SDR Forum wants to know what you think
The leaders of the Software Defined Radio (SDR) Forum, which is working to promote development and field deployment of SDR systems, seemed quite happy when I spoke to several of them when they called during the group’s annual technical conference held this week in Scottsdale, Ariz. The Forum reported attendance of about 400, an increase of about 100 over last year’s conference held in Orlando. Perhaps a better indicator of the growing interest in SDR was the 40 exhibitors on hand, double last year’s turnout.
Even with the up-tick in attendance, SDR Forum leaders seemed happier about finally publishing the request for information (RFI) they have been talking about since August. Issued by the Forum’s Public-Safety Special Interest Group, the RFI seeks specific ideas regarding how SDR technology can meet public-safety requirements. “It took a while to dot all the ‘Is’ and cross all the ‘Ts,'” said Fred Frantz, SDR Forum member and director of law-enforcement communications for L3 Communications Government Services.

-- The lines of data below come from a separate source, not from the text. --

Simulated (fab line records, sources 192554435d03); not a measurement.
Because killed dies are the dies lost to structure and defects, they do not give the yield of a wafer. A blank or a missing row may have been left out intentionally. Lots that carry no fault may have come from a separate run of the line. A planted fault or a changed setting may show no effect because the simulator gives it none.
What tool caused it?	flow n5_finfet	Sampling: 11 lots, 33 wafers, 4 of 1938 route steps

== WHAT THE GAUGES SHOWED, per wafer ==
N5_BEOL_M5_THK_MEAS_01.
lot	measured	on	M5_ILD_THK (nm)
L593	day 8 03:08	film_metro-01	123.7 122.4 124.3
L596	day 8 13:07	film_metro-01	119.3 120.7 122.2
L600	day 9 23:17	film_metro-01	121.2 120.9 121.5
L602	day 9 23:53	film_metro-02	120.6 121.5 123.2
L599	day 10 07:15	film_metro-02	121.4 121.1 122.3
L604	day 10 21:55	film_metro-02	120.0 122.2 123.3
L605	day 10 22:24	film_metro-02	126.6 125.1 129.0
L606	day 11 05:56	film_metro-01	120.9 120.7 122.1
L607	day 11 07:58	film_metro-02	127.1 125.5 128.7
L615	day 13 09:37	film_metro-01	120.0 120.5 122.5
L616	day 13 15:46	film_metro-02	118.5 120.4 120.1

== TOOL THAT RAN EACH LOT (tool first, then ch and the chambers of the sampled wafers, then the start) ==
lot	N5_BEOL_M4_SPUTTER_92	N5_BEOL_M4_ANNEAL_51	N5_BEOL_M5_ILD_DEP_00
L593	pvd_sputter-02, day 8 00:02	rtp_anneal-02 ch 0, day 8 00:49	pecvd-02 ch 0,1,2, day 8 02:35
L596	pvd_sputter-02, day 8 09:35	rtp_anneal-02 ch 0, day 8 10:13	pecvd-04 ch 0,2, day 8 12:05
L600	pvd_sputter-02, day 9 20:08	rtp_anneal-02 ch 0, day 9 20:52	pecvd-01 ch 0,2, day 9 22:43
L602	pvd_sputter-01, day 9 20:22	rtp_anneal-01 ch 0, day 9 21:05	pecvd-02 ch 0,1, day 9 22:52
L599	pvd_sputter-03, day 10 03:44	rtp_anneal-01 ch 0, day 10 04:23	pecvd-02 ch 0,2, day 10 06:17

Among the things the Forum hopes to learn is how to leverage the investment the military has made in its Joint Tactical Radio Systems (JTRS) program, which was created to help the armed forces migrate from their current radio systems to SDR. While many of the military’s requirements are shared by public safety, there are many others that are superfluous and would result in form factors and price points that would keep SDR beyond public safety’s reach.
“The question is, how can we take what public safety really needs — and just what it needs — and roll that technology into something that will fit into the public-safety market,” Frantz said.
The Forum also is taking a hard look at the commercial wireless sector, which is taking a much different approach to SDR, Frantz said.
“The commercial side isn’t really following the detailed model of the Software Communications Architecture, which requires more hardware, greater computation and greater memory — all of which drive up costs,” Frantz said. The SCA was developed by the U.S. Department of Defense via the JTRS program to ensure that SDRs manufactured by different companies would be able to communicate with each other.
“Public safety is sort of a gray area somewhere between the commercial side and the military side, and would like to leverage that mass market, because they don’t have the resources to fund things the way the military does,” Frantz added. “So we’re looking for the RFI to provide some feedback as to how we can achieve these conflicting goals of high capability and low cost.”
John Powell, Forum member and senior consulting engineer to the U.S. Department of Justice and U.S. Department of Homeland Security, said the Forum is eager to see whether manufacturers such as Motorola and Ericsson will be willing to share waveforms that include significant intellectual property rights (IPR). “Company A can’t build a product that will be interoperable in today’s environment unless it can support Company B’s proprietary waveform,” Powell said. “[But] other than P25, there are no trunking protocols out there that are open today. They all have significant IPR.”
Powell added that he doesn’t believe any of the companies that own the most popular public-safety waveforms are going to give up, “in the name of promoting public safety and interoperability,” those for which they own IPR. “Cross licensing is probably where we’re going to end up,” he said.
Another area of interest concerns standards. While the military has largely defined standards within the devices, public safety thus far has chosen to define standards “either between systems or between devices within a system,” Frantz said, adding that he hopes that JTRS program participants and public safety comment on the advantages and disadvantages of their respective approaches.